As a result, areas like Kreuzberg and Friedrichshain, on the other side of the River Spree, became havens for artists and musicians. The irrevocably skint, basically. Kristian and Frank arrived in 2009, relatively late on in terms of dance music’s wholesale migration to the city, in pursuit of its vibrant party scene and cheap rents. Frank recalls visiting friends in Berlin in the early ’90s, a ‘very different’ proposition to what it is now. “For 200 Deutsche Marks you could get a 400 square metre apartment, but, you know, it would have no toilet,” he says. Back then, Berlin had a local techno scene, they reckon, but not the same international renown that Frankfurt and Cologne had. It was the introduction of cheap ights from easyJet and Ryanair around 2000 that caused the influx of weekend clubbers that changed Berlin into what it is now. “Before that, The Love Parade was the only reason people would come to Berlin from Frankfurt,” says Kristian.

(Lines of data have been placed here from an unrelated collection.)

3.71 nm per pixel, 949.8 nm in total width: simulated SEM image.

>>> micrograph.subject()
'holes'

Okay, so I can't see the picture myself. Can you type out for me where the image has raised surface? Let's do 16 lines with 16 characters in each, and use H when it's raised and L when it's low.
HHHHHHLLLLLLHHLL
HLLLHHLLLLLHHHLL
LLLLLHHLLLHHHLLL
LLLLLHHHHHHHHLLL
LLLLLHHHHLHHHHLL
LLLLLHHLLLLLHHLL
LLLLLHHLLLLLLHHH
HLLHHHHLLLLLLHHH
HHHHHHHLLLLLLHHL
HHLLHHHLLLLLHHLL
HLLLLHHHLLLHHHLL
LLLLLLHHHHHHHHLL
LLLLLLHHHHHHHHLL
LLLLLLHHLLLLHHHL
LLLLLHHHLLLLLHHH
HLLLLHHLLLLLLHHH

By the time they moved from Karlsruhe to Berlin, they’d already had a stack of tracks out as Âme, first on Jazzanova’s Sonar Kollektiv, which was also based in Berlin, and then on the fledgling Innervisions, which was first formulated around their now pivotal single ‘Rej’, the brooding, muscular chug-fest which thrust the pair into the limelight. The pair arrived in the city with differing circumstances, however. Kristian was expecting his first child, who was born two weeks after they moved in, while Frank had emerged from an 11-year relationship and was suddenly “a solo player”. They describe “a little tension” between them during this time, while Frank “jumped into the Berlin life”, as Kristian describes it.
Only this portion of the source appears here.